Marquez (left) tests a defense move with Wilco, who is trained in the martial arts style goju, meaning “hard and soft.”
Following recent reports of the Bay Shore predator and other criminal activities on and around the New College campus, many students have become tense. Partly in response to the resulting atmosphere of caution, alum Mark Wilco (’07) offered a free self-defense class at the Fitness Center on Mar. 3.
“I’ve been teaching a course at least twice a year, every year, [starting] in my very first year in 2007,” Wilco said. “I don’t really have a scheduled time, but about two weeks ago, I remember there was a conversation on the [student] Forum about self-defense.”
First-year Melissa Marquez was one of a handful of students to attend the class. “With the things that have been going on in Bay Shore and around campus, even on campus, it’s been making me a little bit on edge and I just want to make sure that I actually survive school while I’m here,” Marquez said.
Wilco, who has been practicing martial arts for nearly 18 years, said that students can contact him for a free self-defense lesson at any time. At his recent class, he gave the students general safety advice and then showed them practical ways to get out of potentially threatening situations.
“One of the things I really like to stress when it comes to generally being safe is the notion of awareness,” Wilco said. “It’s something that you don’t need a partner to train with. Walking to class, you can keep your eyes open, watching the corners of your vision and really trying to listen as best you can to everything around you. Really take notice of your shadows, really take notice of movement.”
Wilco also advised traveling in groups of three or more whenever possible. “Two isn’t necessarily the key number,” Wilco said. “It’s better than one, but three is better than two, because while one person is talking and one person is listening, one person is instinctively zoning out [of the conversation] and looking around them.”
For most of the class, Wilco showed the students effective defenses for getting away from an attacker, including ways to escape when grabbed from either the front or from behind and even how to get out of a choke hold. For all the moves he taught, the disparity in size and strength between an attacker and a victim do not matter, as the defense moves require surprisingly little force in most cases. Before any defense, Wilco said first to do an “attitude adjustment,” something to change the predator-prey relationship into a predator-predator scenario. A bark, a burst of opera or an inappropriately-timed polite comment can startle attackers into lowering their defenses, sometimes enough to avoid confrontation altogether.
“Be weird,” Wilco said. “Challenge [the opponent’s] cultural norms for a second — and that’s the second that you strike.”
He also went over the four main groups of offensive hits: stop power, which when used on an opponent has the effect the name suggests; hit power; high nerve endings and pressure points. Stop power hits include hits to the head and along the spinal column, which can cause serious damage to an opponent. Hit power moves are applied basically everywhere else and are intended not to floor opponents, but to hold them off. High nerve endings are areas where the skin meets bone, such as the collarbone, knees and sternum — all good areas to hit with everyday objects such as heavy cell phones or books, according to Wilco. As for pressure points, Wilco said, “If it’s squishy, stick a finger in it.” Pressure points include the temples, the insides of the elbows and the back of the knees.

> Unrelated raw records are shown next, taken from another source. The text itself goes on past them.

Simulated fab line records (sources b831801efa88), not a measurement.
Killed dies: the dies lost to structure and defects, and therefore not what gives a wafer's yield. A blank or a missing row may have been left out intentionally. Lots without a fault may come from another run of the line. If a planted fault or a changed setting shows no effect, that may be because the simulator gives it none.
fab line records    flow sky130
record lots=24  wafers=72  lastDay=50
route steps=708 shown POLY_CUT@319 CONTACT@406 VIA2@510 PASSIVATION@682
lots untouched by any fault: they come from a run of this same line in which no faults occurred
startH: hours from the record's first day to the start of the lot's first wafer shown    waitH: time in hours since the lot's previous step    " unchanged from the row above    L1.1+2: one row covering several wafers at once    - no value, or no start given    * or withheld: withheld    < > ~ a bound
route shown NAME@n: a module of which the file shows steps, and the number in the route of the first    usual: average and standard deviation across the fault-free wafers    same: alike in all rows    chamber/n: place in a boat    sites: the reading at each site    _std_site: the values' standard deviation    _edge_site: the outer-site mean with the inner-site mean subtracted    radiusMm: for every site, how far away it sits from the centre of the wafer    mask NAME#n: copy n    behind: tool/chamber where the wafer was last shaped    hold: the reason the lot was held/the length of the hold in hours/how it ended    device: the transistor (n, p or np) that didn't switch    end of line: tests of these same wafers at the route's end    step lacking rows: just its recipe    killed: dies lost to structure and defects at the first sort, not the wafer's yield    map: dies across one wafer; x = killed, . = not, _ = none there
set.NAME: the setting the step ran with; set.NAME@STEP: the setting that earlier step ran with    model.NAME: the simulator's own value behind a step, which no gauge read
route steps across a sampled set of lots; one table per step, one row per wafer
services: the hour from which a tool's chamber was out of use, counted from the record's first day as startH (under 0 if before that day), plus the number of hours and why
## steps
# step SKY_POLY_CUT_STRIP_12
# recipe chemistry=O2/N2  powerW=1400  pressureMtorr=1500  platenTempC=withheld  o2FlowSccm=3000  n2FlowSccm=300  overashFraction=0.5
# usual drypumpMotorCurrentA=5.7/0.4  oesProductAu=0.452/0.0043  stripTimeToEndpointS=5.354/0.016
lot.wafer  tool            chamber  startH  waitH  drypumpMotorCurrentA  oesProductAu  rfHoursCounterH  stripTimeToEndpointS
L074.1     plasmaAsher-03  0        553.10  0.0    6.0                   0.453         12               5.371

Students brought with them objects they were likely to have at all times and Wilco demonstrated how such objects could be used for self-defense. Keys, he said, can be dragged across opponents’ knuckles and sneakers can be dragged across their shins to scrape off their skin. The strap of a purse can be used to choke somebody. A jacket can be thrown in the face of an opponent to give one time to escape. A lit cigarette can be put out in a predator’s eyes.
As far as pepper spray and Tasers go, Wilco said it is best not to use these objects unless one practices with them extensively, as one would do with a firearm. Pepper spray, he explained, can ricochet off surfaces and into the user’s face just as Tasers may cause more damage to the user than to the opponent.
Wilco said one of the most important things one can do to be prepared is to picture different scenarios of being attacked and think about ways to respond. “It’s not a sick thing to think about these things in advance,” he said. “Considering all of these options is not only … something that’s going to help you prepare … but it’s also something that when the situation does arise, it’s not a new thing to your brain, it’s not a shock to the system [but] a test that your computer has run many times.”